It was just another day for 24-year-old Michael Landers when the doorbell rang at his Minnesota home. But the visitors were the police, and they had some totally unexpected news to share with him. In fact, it was news that would change his life forever.
By all accounts, Landers seemed to have a happy and normal life. He had been brought up in Browerville, Minnesota, by Raymond and Susan Iddings, and at the time law enforcement arrived at his door he had a wife, Bobbie, and a baby on the way.
During that period Landers, his wife and his parents lived together in Long Prairie, a small city located around 100 miles to the northwest of Minnesota’s largest city, Minneapolis. Raymond Iddings, in particular, was well known in the local community.
In January 2013, meanwhile, Landers and his wife were excitedly preparing for the arrival of the latest addition to their clan. Indeed, Bobbie’s Facebook page was filled with ultrasound pictures and photographs displaying a growing bump.
“Mike had a girl’s name picked out since he was younger,” Bobbie, who already had two sons from a previous relationship, wrote on Facebook. “He wants a lil tomgirl and, having two boys, I can’t really see myself having a girly girl. Can’t wait until we find out!”

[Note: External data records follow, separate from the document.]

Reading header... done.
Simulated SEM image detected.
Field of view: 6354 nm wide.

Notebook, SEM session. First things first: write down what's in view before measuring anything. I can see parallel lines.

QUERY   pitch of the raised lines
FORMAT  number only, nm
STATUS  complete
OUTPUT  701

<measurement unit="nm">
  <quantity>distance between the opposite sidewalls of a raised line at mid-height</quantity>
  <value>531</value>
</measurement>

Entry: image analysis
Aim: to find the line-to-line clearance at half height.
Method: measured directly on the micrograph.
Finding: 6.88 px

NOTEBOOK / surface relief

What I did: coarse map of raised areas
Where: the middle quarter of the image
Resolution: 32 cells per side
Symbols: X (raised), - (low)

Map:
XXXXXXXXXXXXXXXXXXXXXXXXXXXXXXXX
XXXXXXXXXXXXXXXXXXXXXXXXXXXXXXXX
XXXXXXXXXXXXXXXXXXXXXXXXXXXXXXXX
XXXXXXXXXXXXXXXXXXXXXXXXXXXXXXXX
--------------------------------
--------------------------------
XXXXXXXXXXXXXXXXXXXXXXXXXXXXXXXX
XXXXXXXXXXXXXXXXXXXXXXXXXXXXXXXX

However, the couple’s excitement would soon have to take a backseat as an entirely new drama unfolded. Unbeknown to Landers, police had been working to track him down for a long time – and, by the time they reached the man’s home, they had finally succeeded in their investigation.
But what happened next would shock the tight-knit community of Long Prairie to the core. Landers, it turned out, wasn’t really named Michael at all. His real name was Richard Wayne Landers Jr., and he’d been legally missing for 19 years.
Furthermore, Raymond and Susan Iddings were really Richard and Ruth Landers, the paternal grandparents of Richard Jr. In July 1994 the couple had fled their home in Indiana, kidnapping the five-year-old boy and disappearing without a trace.
Apparently, the couple had been granted temporary custody of Richard Jr. by their son, also called Richard. Young and out of work, Richard Sr. had felt unable to care for the boy. But when Richard Jr.’s estranged mother, Lisa Harter, remarried and tried to get back custody of her son, the grandparents made plans to leave town with the boy.
Indeed, according to Richard Muntz, an attorney working for Harter, the older couple first took out $5,000 from an account. They then took Richard Jr. to a local restaurant for breakfast and promptly disappeared. In their absence, they were charged with interference with custody; in 1999, though, that charge was upgraded to a felony.
For almost a decade, however, police were unable to find any clues as to the whereabouts of Richard Jr. and his grandparents. Finally, in 2008, without any leads, the charges against the pair were thrown out. “There was no trace of them after they left the restaurant,” Muntz explained, according to a 2013 Daily Mail report.
Then in September 2012 Harter’s new partner, Richard, happened to mention the case to an Indiana State Police agent who worshipped at the same church. That conversation provoked investigators to chase up the missing boy’s Social Security number.
Consequently, this time they struck gold: in Long Prairie there was a man using the very same number. Furthermore, his birth date was a match for Richard Landers Jr. Detectives then duly contacted law enforcement in Minnesota, who launched the investigation that led to the shocking reveal.
Interestingly, however, the case is not as clear-cut as it first appears. According to John R. Russell, who investigated the case back when Richard Jr. first disappeared, Harter and her partner were jobless and living in a car at the time of the abduction. So, in fact, the boy’s grandparents kidnapped Richard Jr. out of love and protection.
Talking about the grandparents, Russell added to the Daily Mail, “These people were nice people. It was wrong for them to do it, but I can understand why. But I also didn’t think that the child would be in any danger with them.”
This sentiment was echoed by Bobbie, Richard Jr.’s wife. In a Facebook post, she spoke out defending the extreme actions that his grandparents had taken almost two decades before. “His ‘grandparents’ didn’t follow the law,” it said, “but they did what was right.”
Meanwhile, Richard Jr. himself was clearly shocked by the revelations, although it’s unclear exactly which aspects from his past the young man was aware of. Nonetheless, he was quick to take to social media to support the couple who had raised him.
In response to coverage of the story on the Facebook wall of local news station KARE 11, Richard Jr. wrote, “For you people who jump to conclusions, you should find out the whole story. I was right where I needed to be. My ‘grandparents’ were in the right and I don’t care what anyone else thinks.”
But despite Richard Jr.’s unwavering support for his abductors, both Harter and Richard Sr. were delighted to discover that their son had finally been located. “We always just kept it in the back of our minds that we believed we were going to see him again,” the boy’s father told KARE 11.
At the time, Richard Sr. also said that he forgave his parents for their actions and hoped to reconnect with both them and his son. And although news outlets reported that Richard Jr.’s grandparents might face federal charges for abducting the boy, nothing more has been reported on the case since 2013. Hopefully, then, the family have been able to settle the matter out of court and move on with their lives.